Passiflora - someone else has recently recommended that water is better trickled than hosed in. Now you have given the same advice I will do this. Just round the corner is a farmer with a flock of goats - I may have a chat with him. I thought we didn't have many plants but when you realise each one needs slightly different treatment, I have my hands full. I have basically flowers, plants, citrus trees, fig trees and cacti but am growing honeysuckle to form a privacy hedge. Flushed with success I have branched out into lettuces and rocket, the strawberries being long since eaten.

Lynn, believe me, the pool is the killer as regards water consumption.


----------



## mrypg9 (Apr 26, 2008)

snikpoh said:


> That's really strange - does that price include anything else (like basura)?
> 
> Just had our water bill for the last quarter - this included a complete refill of the pool, 5 in the house (showers, baths, w/machine etc.) plus many 'guests' and the bill was only 95€


No, it covers water and sewerage, costs split around 50/50.

I've a good mind not to water our very large lawns at all this year, not quality turf anyway. If it dies it will recover when it rains, I'm sure. Last but one bill was just under 600 euros.

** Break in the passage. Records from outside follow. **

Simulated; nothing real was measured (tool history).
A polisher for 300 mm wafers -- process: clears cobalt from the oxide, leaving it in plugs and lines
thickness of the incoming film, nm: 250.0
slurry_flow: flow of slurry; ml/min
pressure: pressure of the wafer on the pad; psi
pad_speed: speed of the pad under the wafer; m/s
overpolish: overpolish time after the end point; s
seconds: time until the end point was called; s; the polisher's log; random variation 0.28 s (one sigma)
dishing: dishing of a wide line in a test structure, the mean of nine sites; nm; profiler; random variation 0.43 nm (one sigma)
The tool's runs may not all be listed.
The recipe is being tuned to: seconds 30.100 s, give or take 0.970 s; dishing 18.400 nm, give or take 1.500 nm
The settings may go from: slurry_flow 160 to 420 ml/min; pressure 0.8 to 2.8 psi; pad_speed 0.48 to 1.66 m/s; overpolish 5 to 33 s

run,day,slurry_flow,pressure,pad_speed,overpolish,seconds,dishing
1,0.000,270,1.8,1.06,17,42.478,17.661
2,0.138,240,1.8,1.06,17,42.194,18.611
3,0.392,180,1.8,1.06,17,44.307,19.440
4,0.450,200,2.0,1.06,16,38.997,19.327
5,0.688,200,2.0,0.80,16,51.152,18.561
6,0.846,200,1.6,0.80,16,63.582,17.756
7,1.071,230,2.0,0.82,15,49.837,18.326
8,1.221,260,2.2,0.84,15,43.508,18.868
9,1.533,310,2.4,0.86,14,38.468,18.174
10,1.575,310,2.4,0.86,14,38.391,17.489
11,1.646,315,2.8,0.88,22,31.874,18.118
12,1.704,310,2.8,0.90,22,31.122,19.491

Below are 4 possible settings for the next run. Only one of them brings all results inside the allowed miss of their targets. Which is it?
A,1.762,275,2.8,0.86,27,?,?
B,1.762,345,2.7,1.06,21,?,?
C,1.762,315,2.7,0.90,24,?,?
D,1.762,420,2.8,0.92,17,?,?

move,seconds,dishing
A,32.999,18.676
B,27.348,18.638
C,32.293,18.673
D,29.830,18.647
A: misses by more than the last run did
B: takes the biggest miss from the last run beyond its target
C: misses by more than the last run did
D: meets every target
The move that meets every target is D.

But no point moaning. We need the water. We enjoy the pool and large garden for the dogs.
It's a bit like moaning about the cost of petrol/diesel, I guess. If you can't afford it, sell the car and get a bike.


----------



## Pesky Wesky (May 10, 2009)

Lynn R said:


> Good gracious. I don''t have a garden (just pot plants) or a pool, which obviously has a lot to do with our consumption, but we get 2-monthly bills which are always around €30, ie €15 per month.


Approx 75€ bimonthly bills here. 3 people living, garden with watering system, no lawn. We took out the 2 pretty small lawns we had and OH says the bills went down considerably.


----------